Predicting the next NBA Finals match-up

Created by: Patrick Ingelmo

www.patrickingelmo.com

Overview

Today is March 5, 2015. We are 60 games, or about 73%, through the regular season. While team trends can still change as the season nears its end, the available data can help create a snapshot of which teams are best positioned to make the NBA finals.

There are two separate datasets being analyzed. The first comes from basketball-reference.com (http://bit.ly/1AMgKJR) and contains every team and its associated stats from the 1970 season through the present season (2014-15). Some of these stats include total points scored, assists, turnovers, rebounds, effective field goal precentage, offensive rating and defensive rating. The other data file is a simple csv file containing each year and the corresponding finals teams.

Load and Clean Data

#load libraries
library(ggplot2)
library(ggthemes)
library(dplyr)
library(knitr)

#set directory to where csv files are located
setwd("/Users/pingelmo/Dropbox/data/nba/teams")
#initialize data frame
nba <- data.frame()
#assign files to list
files_list <- list.files()
#read in csv and row bind into one data frame
for(file in files_list){nba<-rbind(nba,read.table(file,header=T,sep=",",skip=2,stringsAsFactors=F))}
#remove rows not containing team data
nba <- nba[!nba$Season=="Season",]
rownames(nba) <- NULL
# convert characters to numeric
nba[,c(1,5:40)] <- sapply(nba[,c(1,5:40)],as.numeric)
#convert character to factor
nba$Season <- as.factor(nba$Season)
#remove asterisk from Team Name
nba$Tm <- substr(nba[,3],1,3)
#season end
nba$season_end <- as.numeric(substr(nba[,2],1,4))+1
options("scipen"=100, "digits"=4)

#load NBA champions data
finals <- read.csv("/Users/pingelmo/Dropbox/data/nba/finals.csv",header=T)
#create new binary championship variable
finals$finals <- 1
#rename to match NBA dataset
names(finals) <- c("Season","Tm","finals")
#join
nba <- left_join(nba,finals)
#remove NAs
nba$finals <- ifelse(is.na(nba$finals),0,1)

#rename fields
names(nba)[8] <- "win_pct"
names(nba)[33] <- "eFG"
names(nba)[34] <- "TOV_rate"
names(nba)[35] <- "ORB_rate"
names(nba)[36] <- "FT_FGA"
names(nba)[37] <- "opp_eFG"
names(nba)[38] <- "opp_TOV"
names(nba)[39] <- "opp_ORB"
names(nba)[40] <- "opp_FT_FGA"


# get rid of NAs, replace with 0
nba$X2P <- ifelse(is.na(nba$X2P),0,nba$X2P)
nba$X2PA <- ifelse(is.na(nba$X2PA),0,nba$X2PA)
nba$X3P <- ifelse(is.na(nba$X3P),0,nba$X3P)
nba$X3PA <- ifelse(is.na(nba$X3PA),0,nba$X3PA)

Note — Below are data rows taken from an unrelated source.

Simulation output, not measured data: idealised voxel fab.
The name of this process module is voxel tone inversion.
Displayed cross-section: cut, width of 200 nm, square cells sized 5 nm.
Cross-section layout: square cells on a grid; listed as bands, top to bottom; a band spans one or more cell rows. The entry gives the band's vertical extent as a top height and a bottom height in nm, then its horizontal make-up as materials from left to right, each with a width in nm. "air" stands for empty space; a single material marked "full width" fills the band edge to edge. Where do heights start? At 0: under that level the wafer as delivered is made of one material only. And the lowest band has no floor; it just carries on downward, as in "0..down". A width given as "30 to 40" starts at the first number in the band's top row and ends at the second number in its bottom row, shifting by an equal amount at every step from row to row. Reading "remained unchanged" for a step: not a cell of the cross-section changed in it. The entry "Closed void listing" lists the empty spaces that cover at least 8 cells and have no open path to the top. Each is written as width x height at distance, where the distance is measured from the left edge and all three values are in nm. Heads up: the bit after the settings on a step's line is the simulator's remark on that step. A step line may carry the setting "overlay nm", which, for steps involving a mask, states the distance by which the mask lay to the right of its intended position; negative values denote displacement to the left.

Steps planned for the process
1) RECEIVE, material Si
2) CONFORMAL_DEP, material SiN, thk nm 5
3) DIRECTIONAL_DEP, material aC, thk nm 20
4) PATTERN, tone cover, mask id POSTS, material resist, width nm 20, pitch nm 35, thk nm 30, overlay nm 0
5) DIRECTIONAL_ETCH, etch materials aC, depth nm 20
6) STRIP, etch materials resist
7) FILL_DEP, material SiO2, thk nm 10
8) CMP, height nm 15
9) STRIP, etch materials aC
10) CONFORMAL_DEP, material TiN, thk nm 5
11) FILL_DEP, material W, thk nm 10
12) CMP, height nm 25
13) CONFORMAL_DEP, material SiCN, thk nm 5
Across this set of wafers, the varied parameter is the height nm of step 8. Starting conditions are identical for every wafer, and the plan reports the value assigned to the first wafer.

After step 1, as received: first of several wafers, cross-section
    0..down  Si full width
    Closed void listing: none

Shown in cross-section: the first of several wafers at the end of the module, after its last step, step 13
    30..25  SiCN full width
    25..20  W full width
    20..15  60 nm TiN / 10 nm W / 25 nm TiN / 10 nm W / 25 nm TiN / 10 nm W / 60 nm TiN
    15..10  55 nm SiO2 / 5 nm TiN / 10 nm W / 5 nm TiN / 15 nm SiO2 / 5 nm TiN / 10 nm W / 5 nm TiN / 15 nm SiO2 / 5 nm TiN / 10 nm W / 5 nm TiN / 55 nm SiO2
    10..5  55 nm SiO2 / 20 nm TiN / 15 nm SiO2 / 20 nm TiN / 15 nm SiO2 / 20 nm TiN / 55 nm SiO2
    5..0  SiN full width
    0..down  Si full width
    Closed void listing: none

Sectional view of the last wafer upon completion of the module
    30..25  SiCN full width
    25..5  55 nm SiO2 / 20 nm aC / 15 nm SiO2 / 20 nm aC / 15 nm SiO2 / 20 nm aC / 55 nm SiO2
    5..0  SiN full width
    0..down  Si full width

#create percentage variables
nba$netRtg <- nba$ORtg - nba$DRtg
nba$fg_per <- nba$FG/nba$FGA
nba$x2p_per <- nba$X2P/nba$X2PA
nba$x3p_per <- nba$X3P/nba$X3PA
nba$ft_per <- nba$FT/nba$FTA
nba$ast_turn <- nba$AST/nba$TOV
nba$pts_per_fga <- nba$PTS/nba$FGA

Explore data

Now that the data has been loaded and cleaned, we can begin to explore it and build some interesting models that can help us determine estimated Wins and the probability of reaching the NBA championship.

I hypothesized that Offensive Rating, Defensive Rating, Wins, Offensive Rebounds, Assists and Effective Field Goal Percentage were most responsible for determining whether a team reached the finals. Before we get into some regressions to test that hypothesis, let’s plot some historical data to see where past finals teams have landed compared to their peers that season.

In the below charts, the larger, light blue dots represent the teams that reached the NBA finals each season. The two most recent lockout shortened seasons (1998-99,2011-12) will fall well below the Loess Regression line when not plotting an efficiency metric.

BLUE DOTS ARE FINALS TEAMS

# Offensive Rating
nba %>% ggplot(aes(x=season_end,y=ORtg,size=finals,col=finals))+geom_point()+geom_smooth()+scale_size_continuous(range=c(1,4))+ggtitle("Offensive Rating")+theme_fivethirtyeight()+theme(legend.position="none",plot.title=element_text(size=rel(1.6),hjust=0))+xlab("Season End")+ylab("Offensive Rating")+annotate("text",x=1977,y=116,label="Made the NBA Finals",col="#1F93F2")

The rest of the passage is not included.